The latest on women in Afghanistan.
The drama over the extent to which Afghan women will be permitted to pursue their fundamental right to education under the Taliban continues. As secondary schools have been reopened for boys, girls have been barred from attending themselves. Some girls have been able to attend gender-segregated primary schools, though fear keeps most students at home. The Taliban continue to insist that women will be permitted to attend university, so long as they do not share classrooms with men.
Ostensibly, the Taliban are “working on” a “procedure” for allowing girls back into gender-segregated secondary schools. But as Emma Graham-Harrison in The Guardian notes, this feels like a familiar echo of the previous methods by which the Taliban prevented the education of women and girls in the last Islamic Emirate of Afghanistan: excuses for why the schools can’t be opened just now without an explicit banning of women’s education. As yet, no such “procedure” has been outlined.
The Taliban have also replaced the country’s ministry for women’s affairs with its old “Ministry for Preaching and Guidance and the Propagation of Virtue and the Prevention of Vice.” Meanwhile, female Afghan judges now find themselves in peril, in hiding or forced to flee their homes. As the Taliban have released scores of criminals from the country’s prisons, including many convicted of violent crimes against women, the judges who convicted them must now fear threats and acts of violent retribution—especially those (former) judges who are women.
In the wake of these dark omens, Afghanistan’s national women’s football team has escaped the country to Pakistan. Some women at home, however, are speaking out on the streets and on social media, joined by women the world over. In protest of Taliban clothing restrictions, some Afghan women have been posting pictures of themselves in traditional Afghan dress, with hair uncovered against Islamic regulations, accompanied by the hashtag #DoNotTouchMyClothes.
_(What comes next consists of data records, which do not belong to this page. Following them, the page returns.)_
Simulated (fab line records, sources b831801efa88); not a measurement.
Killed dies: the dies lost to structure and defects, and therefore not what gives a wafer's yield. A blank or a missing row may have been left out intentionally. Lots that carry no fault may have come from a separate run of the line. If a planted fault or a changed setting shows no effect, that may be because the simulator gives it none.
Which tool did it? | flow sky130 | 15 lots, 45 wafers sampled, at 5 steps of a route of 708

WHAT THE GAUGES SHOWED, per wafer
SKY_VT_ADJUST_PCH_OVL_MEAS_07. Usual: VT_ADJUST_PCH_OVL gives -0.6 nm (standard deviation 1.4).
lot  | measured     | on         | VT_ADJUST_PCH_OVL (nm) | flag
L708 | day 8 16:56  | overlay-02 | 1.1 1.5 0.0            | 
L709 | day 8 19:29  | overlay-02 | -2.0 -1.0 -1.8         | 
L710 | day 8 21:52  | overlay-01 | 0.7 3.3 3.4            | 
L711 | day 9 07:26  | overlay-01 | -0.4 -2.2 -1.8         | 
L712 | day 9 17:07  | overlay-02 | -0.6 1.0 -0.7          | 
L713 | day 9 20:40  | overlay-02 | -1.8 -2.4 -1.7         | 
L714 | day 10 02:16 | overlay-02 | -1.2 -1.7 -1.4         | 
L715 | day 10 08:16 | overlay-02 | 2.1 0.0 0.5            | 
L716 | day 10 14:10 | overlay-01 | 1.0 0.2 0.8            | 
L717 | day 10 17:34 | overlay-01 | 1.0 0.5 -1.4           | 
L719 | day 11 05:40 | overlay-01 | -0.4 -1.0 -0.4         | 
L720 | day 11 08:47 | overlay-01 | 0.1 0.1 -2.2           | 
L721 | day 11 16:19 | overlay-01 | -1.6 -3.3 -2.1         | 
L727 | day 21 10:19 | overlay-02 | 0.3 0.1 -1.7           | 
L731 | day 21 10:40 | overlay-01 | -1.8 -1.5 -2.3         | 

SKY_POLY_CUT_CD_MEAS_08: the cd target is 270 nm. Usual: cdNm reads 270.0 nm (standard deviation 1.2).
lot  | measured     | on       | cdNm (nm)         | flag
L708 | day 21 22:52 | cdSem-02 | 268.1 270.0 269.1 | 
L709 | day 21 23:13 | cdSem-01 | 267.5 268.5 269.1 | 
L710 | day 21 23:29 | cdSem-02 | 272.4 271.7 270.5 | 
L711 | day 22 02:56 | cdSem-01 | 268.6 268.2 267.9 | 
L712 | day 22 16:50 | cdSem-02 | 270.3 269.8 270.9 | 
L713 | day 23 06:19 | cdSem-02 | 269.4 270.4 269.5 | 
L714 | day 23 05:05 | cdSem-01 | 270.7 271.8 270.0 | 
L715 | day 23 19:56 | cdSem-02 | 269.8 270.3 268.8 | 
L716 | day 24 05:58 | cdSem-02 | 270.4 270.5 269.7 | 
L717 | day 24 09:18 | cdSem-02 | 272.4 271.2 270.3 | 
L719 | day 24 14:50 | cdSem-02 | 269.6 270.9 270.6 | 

The coming brutality of Taliban rule.
Women, of course, are not the only group who should be worried as the Taliban retakes control, something this brief has discussed at length recently. Many LGBT Afghans spoke to CNN for a piece, detailing their new lives in fear and hiding amid stories of brutality. This is certainly only only a glimpse of what is to come, as the Taliban indicated prior to their takeover that the only suitable punishments for homosexuality were for the victim to be stoned or crushed.
And, indeed, the Taliban have more recently indicated that the horrific corporal punishments that marked their last regime—including stoning and amputations of hands and limbs—will return under Afghanistan’s new criminal justice system. Nooruddin Turabi, a prominent Taliban leader and one of its founding members, told the Associated Press: “No one will tell us what our laws should be. We will follow Islam and we will make our laws on the Qur’an.”
Taliban persecution, including targeted attacks and murders via bombings, has also extended to the Hazaras, an ethnic minority in Afghanistan. Many have already fled to Pakistan. This influx of refugees has prompted provincial governments to refuse new arrivals, citing an inability to cope with more of a burden than they have already taken on. Some fleeing Hazaras have already been deported back to Afghanistan as a result.
Instituting cruel and draconian punishments that have long left most of the rest of the world and viciously persecuting the nation’s women, LGBT individuals, minorities, and those who otherwise dissent from them is not the Taliban’s only focus, though. They are hard at work ensuring that Islamic law is respected in other ways, too. For example, in Helmand, they have issued a strict prohibition on the un-Islamic practice of beard-cutting.
This would be a more light-hearted—though still absurd—development if not for the promise of punishments for barbers who fail to comply with this regulation.
Some noteworthy tidbits.
Egypt’s Supreme Administrative Court has issued a ruling that mosques in the country may not be used for political purposes. While this is good news on its face, undergirding the ruling is a protection of the state’s ability to control what sorts of religious teachings are promulgated in the country, described by Ahram as “part of the country’s efforts to control the religious discourse and teaching methods within worship houses.” Some of these efforts are aimed at preventing the preaching of especially hardline radicalism, but it is religion-state overlap all the same.
In Indonesia, a blasphemy suspect who had been jailed has been assaulted by a fellow inmate, a policeman convicted for accepting a bribe by the name “Napoleon Bonaparte.” The assailant said he had been enraged by alleged insults to God, the Prophet Muhammad, and the Islamic faith from the victim, Muhammad “Kace” Kosman. As related by a criminal justice official, the imprisoned policeman not only physically assaulted the blasphemy accused, but “he also smeared the latter’s face and body with human feces which he had prepared beforehand.”
Meanwhile, in the United Kingdom, regulators have issued a warning to a charity that was instrumental in igniting the firestorm around a Batley Grammar School religions teacher, who had showed the Charlie Hebdo Muhammad cartoons in class as part of a lesson on the concept of blasphemy. They have determined that by publicly naming the teacher, who went on to receive death threats and go into temporary hiding, the charity put the teacher’s life at risk. The charity’s “chief executive” had also called the teacher a “terrorist.”